Brian has a great video here and almost effortlessly points to the urgency we Catholics have to put our whole house in order. For a man with both feet firmly planted on the Novus Ordo side of the mutual enrichment cause, he moves freely in a space which seeks God and His Kingdom through right worship above all else. I highly recommend this video.

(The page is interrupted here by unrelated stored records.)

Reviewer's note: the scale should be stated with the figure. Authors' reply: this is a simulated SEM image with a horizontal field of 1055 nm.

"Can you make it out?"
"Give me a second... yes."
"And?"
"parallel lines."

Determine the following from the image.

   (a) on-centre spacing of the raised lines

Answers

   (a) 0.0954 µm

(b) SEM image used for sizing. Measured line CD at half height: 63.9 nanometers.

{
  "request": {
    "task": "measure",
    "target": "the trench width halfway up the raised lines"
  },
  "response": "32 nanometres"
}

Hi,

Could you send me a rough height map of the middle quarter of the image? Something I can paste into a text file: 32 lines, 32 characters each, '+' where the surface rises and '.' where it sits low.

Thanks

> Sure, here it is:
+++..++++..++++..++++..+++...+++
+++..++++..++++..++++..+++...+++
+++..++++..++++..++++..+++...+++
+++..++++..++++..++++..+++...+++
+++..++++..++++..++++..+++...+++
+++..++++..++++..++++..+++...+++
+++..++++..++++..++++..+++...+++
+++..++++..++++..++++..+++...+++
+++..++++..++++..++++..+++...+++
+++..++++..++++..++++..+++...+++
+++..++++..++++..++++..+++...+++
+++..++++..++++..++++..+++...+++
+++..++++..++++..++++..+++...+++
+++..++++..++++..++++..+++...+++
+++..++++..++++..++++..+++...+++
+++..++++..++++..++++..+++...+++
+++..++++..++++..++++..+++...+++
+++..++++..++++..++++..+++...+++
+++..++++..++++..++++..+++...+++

For a man with both feet firmly planted on the Vetus Ordo side of the mutual enrichment cause and appealing for a 1962 or earlier reset as the only way forward toward a genuine organic development in matters liturgical, I was struck by the reading in today's office from St. Ambrose's Commentary on the Psalms:
I shall sing in spirit, and with understanding
What is more pleasing than a psalm? David expresses it well: Praise the Lord, for a song of praise is good: let there be praise of our God with gladness and grace. Yes, a psalm is a blessing on the lips of the people, a hymn in praise of God, the assembly’s homage, a general acclamation, a word that speaks for all, the voice of the Church, a confession of faith in song. It is the voice of complete assent, the joy of freedom, a cry of happiness, the echo of gladness. It soothes the temper, distracts from care, lightens the burden of sorrow. It is a source of security at night, a lesson in wisdom by day. It is a shield when we are afraid, a celebration of holiness, a vision of serenity, a promise of peace and harmony. It is like a lyre, evoking harmony from a blend of notes. Day begins to the music of a psalm. Day closes to the echo of a psalm.
In a psalm, instruction vies with beauty. We sing for pleasure. We learn for our profit. What experience is not covered by a reading of the psalms? I come across the words: A song for the beloved, and I am aflame with desire for God’s love. I go through God’s revelation in all its beauty, the intimations of resurrection, the gifts of his promise. I learn to avoid sin. I see my mistake in feeling ashamed of repentance for my sins.
What is a psalm but a musical instrument to give expression to all the virtues? The psalmist of old used it, with the aid of the Holy Spirit, to make earth re-echo the music of heaven. He used the dead gut of strings to create harmony from a variety of notes, in order to send up to heaven the song of God’s praise. In doing so he taught us that we must first die to sin, and then create in our lives on earth a harmony through virtuous deeds, if the grace of our devotion is to reach up to the Lord.
David thus taught us that we must sing an interior song of praise, like Saint Paul, who tells us: I shall pray in spirit, and also with understanding; I shall sing in spirit, and also with understanding. We must fashion our lives and shape our actions in the light of the things that are above. We must not allow pleasure to awaken bodily passions, which weigh our soul down instead of freeing it. The holy prophet told us that his songs of praise were to celebrate the freeing of his soul, when he said: I shall sing to you, God, on the Lyre, holy one of Israel; my lips will rejoice when I have sung to you, and my soul also, which you have set free.
Brian takes us to good taste and great art (our patrimony and God's due) and with St. Ambrose and choirs of saints, I would contend that first and foremost in the Psalms can we find voice for the Divine Praises. The Mass of All Ages in its proper setting of lived catechesis and prayer, even for the laity in preparation for full participation at the Holy Sacrifice, needs to complemented by a restoration of the Divine Office for those with that duty.
I rather suspect that the argument about the old breviary being too burdensome can easily be countered by an honest confession of time wasted on TV and Internet (social media), which for clerics and religious could better be filled with psalmody, thus freeing the soul for God.